Re: cassandra-stress HexStrings generator

2018-12-14 Thread Saleil Bhat (BLOOMBERG/ 731 LEX)
Main issue is resolved. The test I was using to determine normality was too 
sensitive to discretization, so it was yielding a negative result even though 
the data looked pretty normal on visual inspection.  The tool only ever uses 
the Strings generator; HexStrings is unused.

The only (minor) concern is that the Strings generator generates some control 
characters as part of the generated string. I presume that this behavior is 
undesired and that the characters should be restricted to ASCII printing 
characters. 

Thanks, 
-Saleil

From: bened...@apache.org At: 12/13/18 17:10:17To:  Saleil Bhat (BLOOMBERG/ 731 
LEX ) ,  dev@cassandra.apache.org
Subject: Re: cassandra-stress HexStrings generator

I’m honestly not sure.  The code has changed since I last worked on it, which 
was years ago.  I suspect the profile mode has entirely supplanted the prior 
modes, and that these older modes supported the HexStrings generator.

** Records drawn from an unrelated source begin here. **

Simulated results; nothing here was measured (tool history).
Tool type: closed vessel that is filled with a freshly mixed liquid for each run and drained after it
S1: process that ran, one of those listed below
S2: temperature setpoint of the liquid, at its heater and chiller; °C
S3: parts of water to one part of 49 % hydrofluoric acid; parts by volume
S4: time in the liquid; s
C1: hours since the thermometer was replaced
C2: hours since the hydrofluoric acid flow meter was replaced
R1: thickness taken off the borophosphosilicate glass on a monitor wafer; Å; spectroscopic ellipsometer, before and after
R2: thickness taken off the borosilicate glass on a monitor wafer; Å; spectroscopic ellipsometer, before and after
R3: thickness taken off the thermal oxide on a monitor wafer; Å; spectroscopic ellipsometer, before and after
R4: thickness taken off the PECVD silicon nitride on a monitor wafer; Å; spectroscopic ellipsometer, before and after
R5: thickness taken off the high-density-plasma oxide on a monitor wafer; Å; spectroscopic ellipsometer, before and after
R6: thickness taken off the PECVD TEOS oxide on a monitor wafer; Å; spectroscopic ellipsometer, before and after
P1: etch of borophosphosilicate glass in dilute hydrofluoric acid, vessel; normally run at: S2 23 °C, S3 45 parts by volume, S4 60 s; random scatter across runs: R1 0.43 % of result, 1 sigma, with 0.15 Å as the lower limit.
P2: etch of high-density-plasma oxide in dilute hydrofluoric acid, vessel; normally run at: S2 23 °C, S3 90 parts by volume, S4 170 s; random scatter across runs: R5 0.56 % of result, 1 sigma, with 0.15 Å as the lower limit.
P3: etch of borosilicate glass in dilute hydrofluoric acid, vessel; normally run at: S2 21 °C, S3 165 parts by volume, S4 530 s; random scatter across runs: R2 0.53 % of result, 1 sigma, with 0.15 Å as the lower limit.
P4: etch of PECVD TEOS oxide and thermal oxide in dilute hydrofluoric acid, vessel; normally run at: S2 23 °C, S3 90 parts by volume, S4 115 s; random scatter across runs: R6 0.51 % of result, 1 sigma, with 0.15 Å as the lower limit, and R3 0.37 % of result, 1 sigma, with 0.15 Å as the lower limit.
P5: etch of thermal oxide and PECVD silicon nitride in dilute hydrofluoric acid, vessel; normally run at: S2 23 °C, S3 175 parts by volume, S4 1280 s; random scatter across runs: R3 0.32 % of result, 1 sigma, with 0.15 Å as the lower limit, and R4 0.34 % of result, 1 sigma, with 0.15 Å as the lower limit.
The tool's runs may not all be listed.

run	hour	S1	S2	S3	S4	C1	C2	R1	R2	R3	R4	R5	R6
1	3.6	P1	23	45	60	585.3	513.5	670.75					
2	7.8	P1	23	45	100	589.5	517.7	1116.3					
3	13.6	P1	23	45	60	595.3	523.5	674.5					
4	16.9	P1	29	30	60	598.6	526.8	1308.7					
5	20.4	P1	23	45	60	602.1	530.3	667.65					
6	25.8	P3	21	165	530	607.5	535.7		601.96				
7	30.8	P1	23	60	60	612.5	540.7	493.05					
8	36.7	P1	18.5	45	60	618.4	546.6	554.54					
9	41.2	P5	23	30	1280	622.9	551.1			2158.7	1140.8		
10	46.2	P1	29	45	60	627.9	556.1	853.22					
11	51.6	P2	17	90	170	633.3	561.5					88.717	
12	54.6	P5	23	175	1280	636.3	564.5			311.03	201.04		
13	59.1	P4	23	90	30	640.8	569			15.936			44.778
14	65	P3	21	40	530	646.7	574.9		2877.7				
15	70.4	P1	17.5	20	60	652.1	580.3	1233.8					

Perhaps somebody else can help answer this question.


> On 13 Dec 2018, at 17:37, Saleil Bhat (BLOOMBERG/ 731 LEX) 
 wrote:
> 
> Ah ok thanks. This brings up another question: how did the HexStrings 
generator code path even get called? 
> 
> 
> 
> When I saw these results, I was using the following test table: 
>  CREATE TABLE testtable (
>  partition_key text,
>  clustering_column text, 
>  value text,
>  PRIMARY KEY (partition_key, clustering_column)
>  )
> 
> 
> From StressProfile.java, any column of type TEXT should use the Strings 
generator. 
> However, my data looks suspiciously like the HexStrings generator was being 
used instead. 
> 
> 
> First, the generated strings included control characters like SUB (\x1A), BEL 
(\x07), etc. However, the Strings generator code looks like it forces the 
characters to be in the printing characters range. 
> Second, the result I documented previously (that the characters are normally 
distributed, but the strings are not), matches the implementation of 
HexStrings. 
> 
> 
> 
> Do you know why this might be the case?
> 
> Thanks, 
> -Saleil 
> 
> 
> From: bened...@apache.org At: 12/12/18 18:09:14To:  Saleil Bhat (BLOOMBERG/ 
731 LEX ) ,  dev@cassandra.apache.org
> Subject: Re: cassandra-stress HexStrings generator
> 
> Yes, I’m pretty sure you understood correctly (I wrote most of this, but it’s 
> been a long time so I cannot remember much for certain).  
> 
> It should be implemented like the Strings generator.  It looks like both 
> HexStrings and HexBytes are incorrect, and have been for a long time.
> 
> 
>> On 12 Dec 2018, at 22:27, Saleil Bhat (BLOOMBERG/ 731 LEX) 
>  wrote:
>> 
>> Hi, 
>> 
>> I have a question about the behavior of the HexStrings value generator in 
the 
> cassandra-stress tool, particularly concerning its population/identity 
> distribution.  
>> 
>> 
>> Per the discussion in JIRA item CASSANDRA-6146 concerning the stress YAML 
> profile, the population field in a columnspec “represents the total unique 
> population distribution of that column across rows.”
>> 
>> 
>> I interpreted this to mean that if I specify some distribution 'F' for a 
> column, then the probability of occurrence for each potential value of that 
> column is given by 'F'. 
>> 
>> So, for example, if I provided the following columnspec for a text column: 
>> name: fake_column 
>>  size: fixed(32) 
>>population: gaussian(1..100)  
>> and then generated a large amount of data according to this specification, 
>> I would expect there to be 100 distinct values for ‘fake_column’, and that a 
> histogram of the frequency of occurrence of each value would be roughly 
> bell-shaped. 
>> 
>> 
>> 
>> However, the current implementation of the HexStrings generator deviates 
from 
> this expectation. In the current implementation, each CHARACTER in the string 
> is drawn from F, rather than the string as a whole. Therefore, if you plot 
the 
> histogram of frequency of occurrence for each character, you get a 
bell-shaped 
> curve, but the distribution of the occurrences of whole strings (the actual 
> columns) is something else. 
>> 
>> 
>> My question is, is this the desired behavior for string columns? Was my 
> expectation/interpretation incorrect? If so, can anyone give some insight as 
to 
> why strings are designed to behave this way and what the use case is for this 
> behavior? 
>> 
>> Thanks, 
>> -Saleil 
> 
> 




Re: cassandra-stress HexStrings generator

2018-12-13 Thread Benedict Elliott Smith
I’m honestly not sure.  The code has changed since I last worked on it, which 
was years ago.  I suspect the profile mode has entirely supplanted the prior 
modes, and that these older modes supported the HexStrings generator.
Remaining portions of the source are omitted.